Taking over a construction or civil engineering contract may be good for business but it brings with it the now familiar headache of employee liabilities under TUPE. These can range from undisclosed bonuses, arrears of pay claims, unfair dismissals and discrimination claims, and in some cases, where the outgoing contractor fails to inform and consult as required by TUPE, awards of up to three months pay for all affected employees. None of this is helped by the lack of clarity about when TUPE applies.

In the words of a former President of the Employment Appeal Tribunal (EAT), it is "something like a game of hazard … in which the stakes increase dramatically according to the numbers involved, … requiring intense concentration … in which no one does half so well as the lawyers who have become indispensable as its croupiers." His words refer to different employment law provisions, but are equally applicable to TUPE.

The following arrangement is common place in the civil engineering industry:

  • Work for a utility company or contractor, installing cables or pipes in a particular area is carried out by sub-contractor A
  • The contract with sub-contractor A expires on, say, 1 April 2010 and all new assignments arising after that date are given to sub-contractor B. However, sub-contractor A completes all work in progress, retaining their employees for that purpose and making them redundant in stages as and when work is completed.

The natural assumption would be that TUPE applies in these circumstances; however, this may not always be correct. The following case, which concerned the legal profession itself, may be of some comfort to those taking over such contracts (but less comfort to those losing them).

The Ward Hadaway case

Ward Hadaway Solicitors v Love & Ors [2010] was a battle between two firms of solicitors over whether TUPE should apply. If it did apply, one firm would be liable for any unfair dismissal awards and if it did not, the other would be liable. The individual employees did not care which.

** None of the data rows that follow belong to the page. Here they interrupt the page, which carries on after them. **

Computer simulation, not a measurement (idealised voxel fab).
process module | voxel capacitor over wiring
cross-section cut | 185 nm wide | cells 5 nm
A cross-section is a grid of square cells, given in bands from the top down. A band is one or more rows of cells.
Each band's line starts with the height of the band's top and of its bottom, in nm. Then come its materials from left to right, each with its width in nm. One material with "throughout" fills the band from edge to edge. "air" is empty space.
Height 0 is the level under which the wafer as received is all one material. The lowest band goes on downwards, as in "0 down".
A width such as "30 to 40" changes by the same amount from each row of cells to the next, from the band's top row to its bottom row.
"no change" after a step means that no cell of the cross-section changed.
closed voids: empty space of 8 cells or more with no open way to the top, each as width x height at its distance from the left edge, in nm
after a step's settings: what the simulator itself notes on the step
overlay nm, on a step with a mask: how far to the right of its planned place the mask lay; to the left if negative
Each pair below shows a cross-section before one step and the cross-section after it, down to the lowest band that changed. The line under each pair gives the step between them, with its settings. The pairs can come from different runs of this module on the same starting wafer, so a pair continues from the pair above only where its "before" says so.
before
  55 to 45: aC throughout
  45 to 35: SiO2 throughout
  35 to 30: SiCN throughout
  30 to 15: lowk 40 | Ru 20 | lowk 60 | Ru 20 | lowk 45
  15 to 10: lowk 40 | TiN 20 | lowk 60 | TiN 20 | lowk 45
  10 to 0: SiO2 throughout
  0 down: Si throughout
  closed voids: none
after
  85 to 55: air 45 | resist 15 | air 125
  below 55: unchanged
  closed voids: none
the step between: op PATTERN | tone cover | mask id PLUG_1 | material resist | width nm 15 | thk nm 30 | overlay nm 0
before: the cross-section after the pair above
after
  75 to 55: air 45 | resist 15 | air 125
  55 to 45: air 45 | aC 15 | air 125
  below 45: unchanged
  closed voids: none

Ward Hadaway (solicitors) had been a member of a panel who provided legal services to the Nursing and Midwifery Council. The council decided to tender out its work to a single provider, Capsticks, with effect from the date of expiry of its contract with Ward Hadaway, 1 October 2007. However, all work in progress as at that date remained with, and was completed by, Ward Hadaway. That work was expected to last for at least six months.

In order for TUPE to apply under the service provision change rules:

  • immediately before the service provision change, there must be an organised grouping of employees situated in Great Britain which has as its principal purpose the carrying out of activities on behalf of the client
  • on the service provision change, those activities cease to be carried out by the first contractor or the client and are carried out instead by another (contracting out or contractor change) or by the client (i.e. contracting in)

In this case, it was accepted that there was an organised grouping of employees whose principal purpose had been the carrying out of activities on behalf of the council. However, the employment tribunal concluded that the activities in question were the cases Ward Hadaway was dealing with as at 1 October 2007, all of which remained with Ward Hadaway - so there was no change in who carried out those activities. They also concluded that the activities carried out by Capsticks were sufficiently different from those carried out by Ward Hadaway not to amount to the same activities.

The first point is the significant one for construction and civil engineering companies. The EAT confirmed that the tribunal was entitled to conclude that the activities were just the work in progress and not the expectation of future work. The EAT commented that expectation of future work could possibly constitute an activity but in this case it was at most an opportunity to be on standby in case more work arose.

This ruling, when applied to the civil engineering example used earlier where, from a specified date, all new assignments are to go to a new contractor but existing assignments remain with the old, strongly suggests that TUPE does not apply. Therefore:

  • all liabilities including for redundancy pay and unfair dismissal remain with contractor A
  • contractor B does not need to concern themselves with whether or not the old contractor complied with the information and consultation requirements.

If there is any doubt, you should assume TUPE does apply and plan accordingly. The Ward Hadaway case could nevertheless be used in negotiations between the contractors or if a dispute arises which leads to an employment tribunal claim.